Strada, whose coffee has never had its ass kicked, and who claims to have invented the white chocolate mocha, will be celebrating its 20th Anniversary. It expects expect to give away 5,000 drinks, or more. Five thousand and ten, counting me.
--------------------------
* . . . well I order my veal cutlet, Christ it left the plate and it walked down to the end of the counter. Waitress by the name of Irene, she's wearing those rhinestone glasses with the little pearl thing clipped on the sweater. My veal cutlet come down, tried to beat the shit out of my cup of coffee. Coffee just wasn't strong enough to defend itself.
11 Comments:
What's the point of a white chocolate mocha? Does it really taste that much different?
I know this is weird, but I love coffee, love chocolate, love coffee with chocolate, but dislike chocolate *in* my coffee. Mochas always seemed sort of gross to me, white, dark, or anywhere in between.
A mocha is just coffee for someone too soft for their own good (probably from Southern California). Coffee in Idaho slaps you at birth to open your lungs, and is often used as a breast-milk supplement. Why else do you think I was able to grow a beard by age 3?
Flavored coffee is an abomination. It was the reason for Katrina and not abortions.
Absolutely right Toney. We don't have the refined taste buds of Idahoans to sip on ash water made in one of these.

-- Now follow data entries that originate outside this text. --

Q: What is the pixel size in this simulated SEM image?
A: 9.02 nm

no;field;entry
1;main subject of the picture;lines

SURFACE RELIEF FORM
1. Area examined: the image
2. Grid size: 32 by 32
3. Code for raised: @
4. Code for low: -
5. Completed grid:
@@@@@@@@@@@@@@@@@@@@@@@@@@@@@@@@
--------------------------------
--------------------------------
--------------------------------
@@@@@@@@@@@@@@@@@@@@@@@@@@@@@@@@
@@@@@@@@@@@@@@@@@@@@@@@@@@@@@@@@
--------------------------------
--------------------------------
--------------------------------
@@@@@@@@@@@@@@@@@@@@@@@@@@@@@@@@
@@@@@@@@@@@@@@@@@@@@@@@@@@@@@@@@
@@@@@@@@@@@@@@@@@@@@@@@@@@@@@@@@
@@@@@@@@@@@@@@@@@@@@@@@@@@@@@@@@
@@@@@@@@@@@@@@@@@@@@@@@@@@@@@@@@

Incidentally, any purported coffee fan (Idahoans excluded by definition), should watch/order this. It explains why coffee in the Bay Area is good. (Spoiler: The answer has to do with North Beach's ties to Italy/espresso machines combined with a bunch of people who had nothing to do other than to drink coffee).
Idahoans is not the preferred nomenclature, dude. "Idahonians." Please.
Not quite Armen... we make our coffee in these. The SoCal folk on the other hand make their mochafrappes in these.
Alternative demonyms to "Idahoan" include Idahaitians, and Idahomies.
Mike was saying that the absolute best way to have coffee was to roast your own beans, then grind and brew while the beans are still hot. I would like to try it, but that seems like a hell of an ordeal.
No free coffee for any of you guys. No way.
Armen's one of those LA expresso drinkers. His views don't count.
Well at least I'm not an illiterate moron who can't spell espresso.
Who the hell orders VEAL at a roadside diner?
OTOH, the lobster thermador at Denny's is superb. And they mix a fabulous martini.